Map Functions¶
A typical use case for processing DQ rules is that of cached value processing, reference data lookups or industry code checks etc.
Quality's map functions reproduce the result of joining datasets but guarantees in memory operation only once they are loaded, no merges or joins required. However, for larger data lookups either Bloom Filters should be preferred or simply use joins.
Similarly, for cases involving more logic than a simple equality check you must use joins or starting in 3.4 (DBR 12.2) scalar sub queries, see View Loader for a way to manage the loading of views.
Map Loading¶
The interface and config row data types is similar to that of View Loader with loadMapConfigs accepting these additional columns:
val (mapConfigs, couldNotLoad) = loadMapConfigs(loader, config.toDF(), expr("id.id"), expr("id.version"), Id(1,1),
col("name"),col("token"),col("filter"),col("sql"),col("key"),col("value")
)
val maps = loadMaps(mapConfigs)
with couldNotLoad holding a set of configuration rows that aren't possible to load (neither a DataFrameLoader token nor an sql).
loadMaps will process the resulting dataframe using key and value as sql expressions in exactly the same way as mapLookupFromDFs, as such they must be valid expressions against the source dataframe. Views first loaded via view loader are available when executing the sql column (when token is null).
Building the Lookup Maps Directly¶
In order to lookup values in the maps Quality requires a map of map id's to the actual maps.
// create a map from ID to a MapCreator type with the dataframe and underlying
// columns, including returning structures / maps etc.
val lookups = mapLookupsFromDFs(Map(
"countryCode" -> ( () => {
val df = countryCodeCCY.toDF("country", "funnycheck", "ccy")
(df, new Column("country"), functions.expr("struct(funnycheck, ccy)"))
} ),
"ccyRate" -> ( () => {
val df = ccyRate.toDF("ccy", "rate")
(df, new Column("ccy"), new Column("rate"))
})
))
registerMapLookupsAndFunction(lookups)
In the countryCode map lookup case we are creating a map from country to a structure (funnycheck, ccy), whereas the ccyRate is a simple lookup between ccy and it's rate at point of loading.
Map creation is not lazy and is forced at time of calling the registerMap… function, for streaming jobs this may be unacceptable. Prefer to use new map id's and merge old sets if you need to guarantee repeated calls to registerMapLookupsAndFunctions are working with up to date data.

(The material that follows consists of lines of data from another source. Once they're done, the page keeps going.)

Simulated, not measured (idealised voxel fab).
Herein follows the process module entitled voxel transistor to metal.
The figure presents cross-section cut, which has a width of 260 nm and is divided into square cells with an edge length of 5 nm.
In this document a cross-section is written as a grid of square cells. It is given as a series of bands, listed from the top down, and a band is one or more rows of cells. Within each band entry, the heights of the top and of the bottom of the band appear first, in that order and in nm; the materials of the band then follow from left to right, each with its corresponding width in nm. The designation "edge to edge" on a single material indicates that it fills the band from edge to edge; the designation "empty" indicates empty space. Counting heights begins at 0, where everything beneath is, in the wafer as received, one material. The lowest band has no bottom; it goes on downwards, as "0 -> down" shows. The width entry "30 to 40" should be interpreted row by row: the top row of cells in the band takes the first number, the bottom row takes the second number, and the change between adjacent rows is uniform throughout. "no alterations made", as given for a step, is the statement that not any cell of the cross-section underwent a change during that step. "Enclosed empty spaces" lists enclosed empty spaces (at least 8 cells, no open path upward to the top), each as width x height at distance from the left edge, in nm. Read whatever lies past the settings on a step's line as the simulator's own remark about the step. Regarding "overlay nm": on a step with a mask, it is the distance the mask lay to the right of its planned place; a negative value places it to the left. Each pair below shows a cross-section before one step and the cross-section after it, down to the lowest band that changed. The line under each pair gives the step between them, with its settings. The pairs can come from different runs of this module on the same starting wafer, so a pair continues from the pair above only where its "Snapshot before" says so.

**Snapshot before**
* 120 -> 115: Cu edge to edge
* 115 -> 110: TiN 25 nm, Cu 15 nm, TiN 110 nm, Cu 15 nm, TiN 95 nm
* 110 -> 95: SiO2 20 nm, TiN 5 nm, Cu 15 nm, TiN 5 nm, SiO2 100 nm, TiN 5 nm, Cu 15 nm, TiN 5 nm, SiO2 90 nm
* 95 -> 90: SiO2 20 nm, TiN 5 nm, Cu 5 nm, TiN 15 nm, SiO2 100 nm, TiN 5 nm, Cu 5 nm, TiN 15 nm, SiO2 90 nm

It's possible to have multiple fields used as the key, where all must match, just use struct in the same way as the value example above.
Note
Repeated calls and streaming use cases have not been thoroughly tested, the Spark distribution method guarantees an object can be broadcast but no merging is automatically possible, users would be required to code this by hand.
Expressions which take expression parameters¶
- map_lookup('map name', x) - looks up x against the map specified in map name, full type transparency from the underlying map values are supported including deeply nested structures
// show the map of data 'country' field against country code and get back the currency df.select(col("*"), expr("map_lookup('countryCode', country).ccy")).show()
- map_contains('map name', x) - returns true or false if an item is present as a key in the map
Created: December 3, 2024 17:06:32